On Black Banjo Songsters of North Carolina and Virginia, Cece Conway and Scott Odell have compiled 32 tracks spanning roughly 25 years from some those states’ finest banjoists. The collection—which includes beautiful, detailed liner notes with pictures—is a reminder not only that the banjo is a west African instrument, but that old-time and hillbilly music are equally (if not more) influenced by African-American expressive culture as they are by Scottish and English traditions.
Black Banjo Songsters features more well-known figures in the world of old-time music—particularly Joe Thompson, Odell Thompson, and Dink Roberts—as well as lesser known musicians like John Snipes and Rufus Kasey. One of this collection’s greatest strengths is that it features multiple versions of particular songs, thereby comparing differences in style from region to region, and community to community. Often, the tracks are placed one after the other, allowing listeners to follow the thread between versions and see how a song becomes a living, breathing entity as it moves across time and space. Songs like “Coo Coo” (also listed later as “Coo Coo Bird”), “Old Corn Liquor,” “John Henry,” and “Georgie Buck” (or “Georgia Buck”) are among the most exciting examples of this kind of musical mapping.

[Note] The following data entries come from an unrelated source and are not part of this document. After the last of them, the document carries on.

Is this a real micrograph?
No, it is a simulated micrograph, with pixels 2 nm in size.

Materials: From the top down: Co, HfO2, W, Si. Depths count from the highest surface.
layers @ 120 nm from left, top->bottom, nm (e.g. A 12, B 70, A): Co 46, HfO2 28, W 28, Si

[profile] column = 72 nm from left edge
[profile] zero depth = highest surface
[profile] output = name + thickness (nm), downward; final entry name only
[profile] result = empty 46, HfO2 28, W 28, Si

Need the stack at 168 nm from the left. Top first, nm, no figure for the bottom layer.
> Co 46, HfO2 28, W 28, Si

The liner notes on Black Banjo Songsters go far beyond rounding out the album; they interpret, explain, and shape its structure and contents. They also go into great detail about the social and historical context in which the musicians and these songs developed, including the still under-written history of Black banjo music in the United States. Cece Conway and Scott Odell are, after all, two of the most important historians of the banjo, and Conway in particular focuses on Black vernacular music in Appalachia. Ultimately, Black Banjo Songsters is one of the fullest pictures of the contributions of Black banjoists to the folk and popular music of the southeast.